Time#

Not all models you come to write will need to consider the passage of time but most will. The LFRic infrastructure provides a number of classes to help with this.

The core is model_clock_type which implements a clock which tracks time steps. It is initialised with a start and end step and provides a method to advance or tick() through the intermediate steps.

When a run must be broken down into parts the start of each part follows the end of the previous part. Figure Fig. 3 shows this.

Clock Phases#

The clock tracks a number of phases of operation and makes information about these available through boolean signals. These are summarised in figure Fig. 3.

Fig. 3 Diagram illustrating phases of clock operation.#

Initialising#

The “initialising” phase exists as a notional time step 0, before stepping begins. Note that there is no actual step 0, if the clock is queried it will report itself on time step 1 but is_initialisation() will return “true.”

This phase exists mostly for infrastructure purposes so science developers are unlikely to need it.

Running#

The “Running” phase exists between the first and last time step of the run. The is_running() method will return “true” during this period but not after the clock has stepped past the last time step of the run.

For conveniently creating time step loops the tick() method returns the new value of is_running() when it is called.

Spinning Up#

This phase represents the science concept of bringing the model up from start to a stable state. It is controlled by the science code but managed by the clock.
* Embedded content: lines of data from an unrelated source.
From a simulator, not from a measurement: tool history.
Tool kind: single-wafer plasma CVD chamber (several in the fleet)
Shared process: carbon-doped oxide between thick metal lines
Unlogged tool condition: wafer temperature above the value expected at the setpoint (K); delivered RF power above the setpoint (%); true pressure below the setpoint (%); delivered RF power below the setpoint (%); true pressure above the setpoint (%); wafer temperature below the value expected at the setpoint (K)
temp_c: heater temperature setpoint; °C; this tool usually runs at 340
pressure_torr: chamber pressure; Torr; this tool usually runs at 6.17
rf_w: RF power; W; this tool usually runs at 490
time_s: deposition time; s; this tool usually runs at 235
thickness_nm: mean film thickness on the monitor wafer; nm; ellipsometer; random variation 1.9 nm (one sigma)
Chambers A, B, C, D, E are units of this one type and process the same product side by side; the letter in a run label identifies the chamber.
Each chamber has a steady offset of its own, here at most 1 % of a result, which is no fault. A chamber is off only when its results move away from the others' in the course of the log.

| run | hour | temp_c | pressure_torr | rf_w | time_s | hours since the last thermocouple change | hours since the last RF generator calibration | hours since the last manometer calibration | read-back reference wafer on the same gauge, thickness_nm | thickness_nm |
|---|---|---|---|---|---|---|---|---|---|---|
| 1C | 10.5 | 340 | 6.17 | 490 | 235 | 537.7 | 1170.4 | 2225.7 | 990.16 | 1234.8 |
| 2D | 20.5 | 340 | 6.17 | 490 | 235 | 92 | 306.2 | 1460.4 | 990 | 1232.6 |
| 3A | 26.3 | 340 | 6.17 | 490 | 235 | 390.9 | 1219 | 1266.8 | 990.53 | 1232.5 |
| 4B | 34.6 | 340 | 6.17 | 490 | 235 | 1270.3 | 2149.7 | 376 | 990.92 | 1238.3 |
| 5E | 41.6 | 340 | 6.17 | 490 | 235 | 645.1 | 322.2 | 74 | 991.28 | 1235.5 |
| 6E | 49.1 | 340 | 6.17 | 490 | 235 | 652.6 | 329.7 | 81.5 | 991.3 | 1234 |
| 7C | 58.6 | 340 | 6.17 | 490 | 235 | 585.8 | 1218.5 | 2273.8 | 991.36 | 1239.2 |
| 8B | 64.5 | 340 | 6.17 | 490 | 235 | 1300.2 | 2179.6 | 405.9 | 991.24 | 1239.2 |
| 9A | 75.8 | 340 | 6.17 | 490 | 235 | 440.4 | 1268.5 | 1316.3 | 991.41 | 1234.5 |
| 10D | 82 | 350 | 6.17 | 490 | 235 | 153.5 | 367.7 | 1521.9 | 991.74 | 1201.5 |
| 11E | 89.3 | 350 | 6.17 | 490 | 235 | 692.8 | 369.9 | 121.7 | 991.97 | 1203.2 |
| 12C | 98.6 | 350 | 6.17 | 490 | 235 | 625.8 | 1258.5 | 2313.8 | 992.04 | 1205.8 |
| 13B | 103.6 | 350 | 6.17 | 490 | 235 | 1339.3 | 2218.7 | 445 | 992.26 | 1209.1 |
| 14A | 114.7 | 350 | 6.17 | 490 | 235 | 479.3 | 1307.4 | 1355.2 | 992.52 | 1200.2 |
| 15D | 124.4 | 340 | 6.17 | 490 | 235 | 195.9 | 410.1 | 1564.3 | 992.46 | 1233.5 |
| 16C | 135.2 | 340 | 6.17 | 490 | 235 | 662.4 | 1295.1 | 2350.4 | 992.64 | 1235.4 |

is_spinning_up() tells you when you are in the spin-up period but often more useful is the get_spinup_fraction() method which returns a real value between 0.0 and 1.0 indicating progress through the spin up period. Zero being the start and one at the end and thereafter.

Simple Usage Example#

To illustrate use of the clock here is a simple example:

type(model_clock_type) :: clock

clock = model_clock_type( first=1_i_timestep,            &
                          last=5_i_timestep,             &
                          seconds_per_step=1.2_r_second, &
                          spinup_period=3.0_r_second )

do while (clock%tick())
    ! Do some science
end do

Tick Events#

The clock manages its own internal state on each tick but through use of callback procedures it can also trigger user events. These are used by the I/O system in order to dump checkpoints but they may be used by any infrastructure.

Event handlers are registered using add_event().

Future Work#

The model clock is still in development and is missing some necessary and some desirable features.

The Nature of Time#

One of the goals of the model clock is that it never has to deal with human concepts of time. These are messy social constructs without much physical reality.

The step based abstraction of time, however, is not sufficient to drive the radiation model which needs to understand orbital mechanics and therefore needs some concept of the passage of physical time.

In order to satisfy radiation models the clock will be extended to provide two simple quantities: Number of seconds since start of year (or the planet’s position in its stellar orbit) and number of seconds since start of day (or the planet’s position in its axial spin).

These may be calculated by simply adding \(\Delta t\) to both tallies each time step and zeroing them when going over the appropriate period. This tells us these four quantities must be properties of the clock.

Clearly the two tallies must be initialised to the correct values which implies that there must be some kind of calendar able to convert human dates into this pair of second values.

Periodic Signalling#

Not everything in a model occurs every time step. It is not uncommon for an event, such as calculating radiation, to occur every \(n\) steps.

It is not a difficult calculation to take the modulo of the time step number and \(n\) and use that to gate a piece of code but since it is common and it obviously fits with int he bailiwick of the clock we should provide for it.

The current design is for the user to register their interest in periodic signalling by providing the periodicity. They will be given a handle which may then be used each time step to ask the clock if the signal is raised.

Span Signalling#

With periodic signalling in place it is an obvious hop to using it to generalise the “spin-up” period into a generic period signalling mechanism.

This would work in much the same way as periodic signal but instead of a start and period it would be specified as a start and end or start and duration.

It would raise a query-able signal in the same way.